I am back in Mombasa and its 2 weeks into the trip. Its been a hectic few weeks since I arrived and there is so much to think about and reflect upon already. The overwhelming feedback so far is that the program is working. There are issues around maintenance of the computers but I am much more confident now that the issues can be resolved. I have been underestimating the capability and commitment of the local people here and as usual they have humbled me with their ingenuity and capacity to solve the hard problems. Here are some reflections so far:
What is working:
(a) Getting the computers to a port in Africa is now well understood and working.
(b) Having a single partner on the ground to clear the computers from the port is the way to go.
(c) Having multiple recipient partners to take the computers works and avoids just one particular groups interests being served.
(d) The vast majority of schools receiving the computers put in place the electricity and secure arrangements in advance of receiving the computers.
(e) Clustering schools and getting them to agree to a common maintenance policy is affordable and works really well.
Where we need to improve:
(a) Would strongly suggest using one version of one operating system only. Edubuntu version 7.0 for example. Its easier to train on and upgrade if need be.
(b) Would vastly increase the Camara Wikipedia each year as specifications on the computers increase. Would also make it homepage of offline browser.
(c) Would include a course on logo programming as it is a part of Edubuntu (just discovered this!)
(d) All Camara computers should be able to play DVDS and MP3 files.
(e) Would try to arrange printing facilities in advance with schools. Perhaps recommend a printer?
(f) Would include a number of USB keys with the computers.

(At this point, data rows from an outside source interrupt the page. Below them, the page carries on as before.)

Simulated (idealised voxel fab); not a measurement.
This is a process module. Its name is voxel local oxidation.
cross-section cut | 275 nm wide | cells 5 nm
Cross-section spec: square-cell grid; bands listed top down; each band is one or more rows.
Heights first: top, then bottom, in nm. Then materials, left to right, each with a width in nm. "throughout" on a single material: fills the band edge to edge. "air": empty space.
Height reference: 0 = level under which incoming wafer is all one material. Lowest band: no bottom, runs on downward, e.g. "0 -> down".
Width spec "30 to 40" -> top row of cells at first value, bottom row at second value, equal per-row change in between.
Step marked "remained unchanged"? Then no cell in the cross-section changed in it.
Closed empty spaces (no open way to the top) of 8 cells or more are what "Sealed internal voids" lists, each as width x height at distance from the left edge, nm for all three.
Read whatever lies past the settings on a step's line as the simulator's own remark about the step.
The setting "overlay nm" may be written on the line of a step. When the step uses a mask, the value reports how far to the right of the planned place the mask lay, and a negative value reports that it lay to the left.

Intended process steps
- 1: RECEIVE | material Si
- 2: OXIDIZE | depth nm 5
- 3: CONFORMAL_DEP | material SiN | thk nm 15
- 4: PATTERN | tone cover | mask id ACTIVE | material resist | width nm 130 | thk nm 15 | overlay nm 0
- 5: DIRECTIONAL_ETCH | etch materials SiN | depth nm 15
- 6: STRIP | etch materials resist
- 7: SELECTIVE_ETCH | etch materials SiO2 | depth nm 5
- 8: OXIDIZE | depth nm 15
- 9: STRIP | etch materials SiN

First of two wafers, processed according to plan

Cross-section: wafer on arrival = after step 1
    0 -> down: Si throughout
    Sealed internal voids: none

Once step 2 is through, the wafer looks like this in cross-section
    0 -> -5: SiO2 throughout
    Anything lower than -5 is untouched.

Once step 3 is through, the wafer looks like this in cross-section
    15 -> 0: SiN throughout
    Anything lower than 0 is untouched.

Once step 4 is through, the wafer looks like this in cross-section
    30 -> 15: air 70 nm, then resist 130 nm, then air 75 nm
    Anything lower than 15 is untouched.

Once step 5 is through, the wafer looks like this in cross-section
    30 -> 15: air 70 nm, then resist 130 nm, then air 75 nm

(g) Would include a significant hardware course in training section.
(h) Would include spares in each shipment.
(i) Each school should get a hard copy of Skillbuilder.
(j) Create user accounts rather than root accounts
(k) Would have a 2 tier training system. First year would be basic skills, following year would be advanced skills.
(g) Need to identify a key technical eprson in each school and spend extra time with them during training.
Establishing a Camara refurbishment center here in Mombasa is definitely the way to go. This centre would be able to take in and refurbish computers from anywhere, would have the capacity to repair, upgrade and tweak computers and provide training and support to the schools in the region. In time its operations could be self sustainable through finances made from its training facilities. (I appreciate this is a sweeping statement but a full business plan has been put together and it really does look possible).
I am going to try and meet some potential local donors and groups over the next few days to see can we get this up and running before the end of the year.